Beneath the Sugar Sky by Seanan McGuire
In Beneath the Sugar Sky (2018), the third book in Seanan McGuire’s WAYWARD CHILDREN series, we return to Eleanor West’s Home for Wayward Children, that haven for children and teens who once found their way through portals to other, magical worlds but have been involuntarily returned to ours. At Eleanor West’s boarding school, at least they find others who believe them and empathize, and desperately hope with them for a way to return to a magic world where they truly felt they belonged.
At Eleanor’s there’s a new girl, Cora, cautiously making her way through the halls and through daily life. Cora’s been teased and abused as overweight all her days, except for that glorious time she slipped through a portal to a world called the Trenches, where she was a particularly excellent mermaid and her fat was wonderfully functional. The only thing now remaining from her mermaid world is that Cora’s hair is still a dozen shades of green and blue (though Eleanor knows if these colors ever fade, Cora will never be able to find her way back).
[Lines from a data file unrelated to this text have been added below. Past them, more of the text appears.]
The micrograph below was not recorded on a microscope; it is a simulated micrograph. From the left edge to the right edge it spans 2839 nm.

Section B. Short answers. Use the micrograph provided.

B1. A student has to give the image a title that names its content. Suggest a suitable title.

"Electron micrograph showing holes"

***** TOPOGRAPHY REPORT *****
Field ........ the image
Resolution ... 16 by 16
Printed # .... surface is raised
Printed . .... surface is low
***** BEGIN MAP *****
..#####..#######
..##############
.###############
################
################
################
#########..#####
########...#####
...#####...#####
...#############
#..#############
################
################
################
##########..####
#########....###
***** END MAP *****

A new adventure for Cora and her friend Nadya, another returnee from a watery world, begins with a splash: a girl falls from the sky into the pond behind Eleanor’s school, startling Cora, Nadya and the turtles. The falling girl is Rini, daughter to Sumi, a character from Every Heart a Doorway who died as a teenager while she was at Eleanor West’s school. Rini informs them that in her own timeline, Sumi was able to return through the portal to the magical Candyland-type world called Confection and defeat the evil Queen of Cakes, after which she married and had her daughter Rini. But now the malicious Queen is alive again and back in charge of Confection, and Rini is slowly disappearing, à la Marty McFly in Back to the Future, albeit far slower. Clearly Rini, Cora, Nadya and other friends (who will be familiar to readers of the first book) need to find a way to change the current reality! And so their quest to bring Sumi back begins.
Readers who enjoyed the first two books in the WAYWARD CHILDREN series will likely be equally charmed by Beneath the Sugar Sky. This novella throws open more portals, and readers are lucky enough to visit some magical worlds that we had only heard about before. McGuire balances imaginative whimsy with her insightful and thoughtful writing and engagement with meaningful issues of diversity and belonging.
As always, McGuire has an understanding and sympathetic eye for those youth who feel like outsiders in our society. In Beneath the Sugar Sky we engage not just with characters of alternative sexuality but also those who are overweight, disabled, of minority religion and races, and more. Cora struggles with self-acceptance because of her weight; Nadya is missing one arm, which she refuses to let hold her back; and there’s a delightful cameo by a girl wearing a hijab. It’s a pleasure to meet up again with several characters from Every Heart a Doorway, some of whom I hadn’t expected to see again.
I found Beneath the Sugar Sky much lighter in tone than the prior two novellas in this series, which makes it a more pleasant read, though it does deprive it of some of the heft and impact of the other two books. The multiverse/different timelines aspect of this story didn’t really hold water logically, but I suppose that can be excused at least to some extent where the world of Confection is, quite explicitly, a Nonsense world. The last paragraph of Beneath a Sugar Sky gave me goosebumps, along with a heartfelt wish to visit these characters and their worlds again.
Wayward Children — (2016- ) Eleanor West’s Home for Wayward Children. No Solicitations. No Visitors. No Quests. Children have always disappeared under the right conditions; slipping through the shadows under a bed or at the back of a wardrobe, tumbling down rabbit holes and into old wells, and emerging somewhere… else. But magical lands have little need for used-up miracle children. Nancy tumbled once, but now she’s back. The things she’s experienced… they change a person. The children under Miss West’s care understand all too well. And each of them is seeking a way back to their own fantasy world. But Nancy’s arrival marks a change at the Home. There’s a darkness just around each corner, and when tragedy strikes, it’s up to Nancy and her new-found schoolmates to get to the heart of things. No matter the cost.
I guess I’d better get my act together and start reading these books. :)
I’d be really surprised if you don’t love these, Jana!
Me, too!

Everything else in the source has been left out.